There will come a time when you begin to question some of the relationships in your life.

This will happen when the value that you placed on those relationships is no longer the value you feel comes from them.

If you feel this way, it’s important to recognise that the other person probably does too.

This is because a good relationship works like a perfectly balanced set of scales. Both sides holding an equal weight.

This weight is the value of the relationship.

A good relationship then is one where both sides get equal value.

Value is fundamental to any relationship.

Relationships are like investments.

The value in a relationship works much the same way as an investment.

This is why you must understand the value in your relationships, and how it can change over time.

As with your financial investments, you want to limit the bad ones but continue to invest in the good ones.

Although this may not always be easy to judge, and the answer may be difficult to accept at times, you must. Problems will happen and mistakes will be made if you fail to understand values relativity to a relationship.

The good ones will move you forwards and rise in value. The bad ones will drag you back and lose value.

How the value of a relationship can change.

A relationship is essentially a transaction between two parties, and generally two people.

This applies to all form of relationships — friendships, business-related, romantic or family.

Transactions work when you give something to get something. That’s exactly how relationships work. And the fairer the transaction, the better the relationship.

But this also means that relationships change as the value changes.

A good one, that two parties are committed to, grows in value. They grow as commitment, trust, respect and love grow. They grow because you both value the output and invest time and effort in making them fair.

But relationships often lose value, and this happens in one of two ways — natural erosion, or a bad deal.

Value Erosion

If you look at the way value erodes you will realise that sometimes it’s just a natural occurrence.

Some things only hold value for a limited period. That’s simply the way of them. That’s how they were meant to be.

The latest smartphone, for instance, may hold immediate value. But over the next few years as technology advances, that value erodes.

Some of your relationships will work in the same way.

They will hold value for both parties for a limited period that naturally comes to an end.

Think of school friendships. You thought they would all last forever, but they didn’t. You outgrew most of them and moved on.

And chances are you didn’t overthink this when it happened, but simply accepted it as part of growing up.

As you get older you might struggle to accept that the same pattern exists. But why? You’re always growing up, so why would the pattern change?

You need certain people at certain times as much as certain people need you at certain times.

It might be a 5-minute transaction or a 5-year transaction. There’s nothing sinister in it, it’s just the way life works.

With different seasons come different needs. All the while natural erosion occurs.

Bad Deals

Other relationships lose value because they’re unfairly balanced. You might give a lot more than you get, or you might be guilty of taking more than you get.

Don’t confuse this with the natural ebb and flow of a relationship. Good relationships work this way, going where the need is greatest until the equilibrium is restored.

The problem is when the equilibrium never does get restored. When one side always takes, leaving the other with limited value.

These are the friendships or relationships that are based on win-lose transactions.

They’re not healthy and they drag you down.

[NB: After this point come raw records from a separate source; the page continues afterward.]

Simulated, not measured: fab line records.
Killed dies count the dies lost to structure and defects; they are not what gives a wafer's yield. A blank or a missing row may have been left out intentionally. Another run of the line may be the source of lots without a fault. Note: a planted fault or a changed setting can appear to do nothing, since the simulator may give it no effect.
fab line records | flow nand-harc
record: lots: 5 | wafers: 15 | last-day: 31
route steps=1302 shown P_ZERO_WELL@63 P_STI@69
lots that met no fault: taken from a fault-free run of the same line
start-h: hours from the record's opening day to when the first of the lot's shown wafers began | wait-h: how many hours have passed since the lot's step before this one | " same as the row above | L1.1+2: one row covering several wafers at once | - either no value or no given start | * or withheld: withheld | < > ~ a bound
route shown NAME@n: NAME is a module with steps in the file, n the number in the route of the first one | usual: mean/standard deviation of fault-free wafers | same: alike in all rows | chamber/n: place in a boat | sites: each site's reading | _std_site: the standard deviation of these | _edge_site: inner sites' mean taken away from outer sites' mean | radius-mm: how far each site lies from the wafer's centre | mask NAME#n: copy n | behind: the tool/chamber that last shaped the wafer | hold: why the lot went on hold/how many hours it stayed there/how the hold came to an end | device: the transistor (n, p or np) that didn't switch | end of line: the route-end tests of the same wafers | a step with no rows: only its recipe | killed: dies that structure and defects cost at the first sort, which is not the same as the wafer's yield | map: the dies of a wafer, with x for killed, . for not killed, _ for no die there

These can be with the people who only ever get in touch when they want something, and only then to fulfil their own needs.

Or, these are relationships that keep you returning to habits or patterns of destructive behaviour that stifles your growth.

These can be the hardest to walk away from and the ones I have struggled with the most.

When they’re over, learn to let go or walk away.

I have had many relationships that naturally eroded. These have mainly been through work and have eroded with time as jobs and locations change.

At times I have questioned whether I have mistaken natural erosion for a lack of effort to invest. And although this is possible with some, for the majority the passing with time is right.

Learning from experience

You only really learn from experience how to read your relationships, and it’s important to look at them from both sides too. It’s very easy to become the one who takes too much unless you stop and think about it.

I have also held on when I should have let go, and I have let go when I should have held on. But it’s the holding on when you should let go that causes the most damage.

These relationships either keep you giving for very little in return, or keep you within an environment that you’ve outgrown and that damages your progression.

They need to go, but you need the honesty to see this and the courage to accept it.

I know this because I have wrestled with the same emotions you’re now wrestling with, and I have made the same mistakes you have made, or will make.

Working on my backwards walk

I’ve been working on my backwards walk, trying to ease out of these relationships. All the time not having the courage or compassion to turn my back on them fully as I walk away.

The problem with the backwards walk I’ve learned though is that you can’t properly commit to where you are going whilst you’re clinging to the past.

But commit you must, and in the past is where these relationships need to stay.

This can be difficult to do because you feel like you’re leaving a piece of yourself behind, or that you’re being disloyal to the relationship.

Sometimes you can walk away from the environment but keep the relationship. And if you can, you should, but other times the two are so entwined it’s impossible to leave with without the other.

In either case, if you cannot restore the balance or separate the environment from the relationship you have to walk away.

It’s your decisions that shape your destiny. And as your decisions are influenced by those around you, you have to be surrounded by relationships that support where you’re going, and not where you’ve been.

What I now know.

From these experiences, here’s what I know -

  1. Relationships are based on value and work like a set of scales. The more balanced they are, the better the relationship. Good relationships require investment to maintain value and balance, but they’re worth the effort.
  2. People move in and out of your life at different times. This is a natural erosion of value and as common as the changing of the seasons. As the seasons of your own life change, so the relationships within it follow to meet your changing needs.
  3. Sometimes you have to purposely leave a relationship behind to move on with your life. This happens when the scales are disproportionately balanced. No matter how much you invest, you’re never going to get any value out of the relationship. This is a bad deal that you must walk away from.

What to do.

Apply these lessons to get the best out of the relationships in your life.

Invest in good relationships and work hard to maintain the balance.

When things are amiss, do what you can to restore the balance, but accept that sometimes it’s just natural erosion, and at other times, an unbalanced scale that cannot be corrected.

In either case, it’s time to move on when the value is gone.

And when you do move on, resist the backwards walk, edging out the door still focused on the past. Turn to face your future. Move forwards and don’t look back.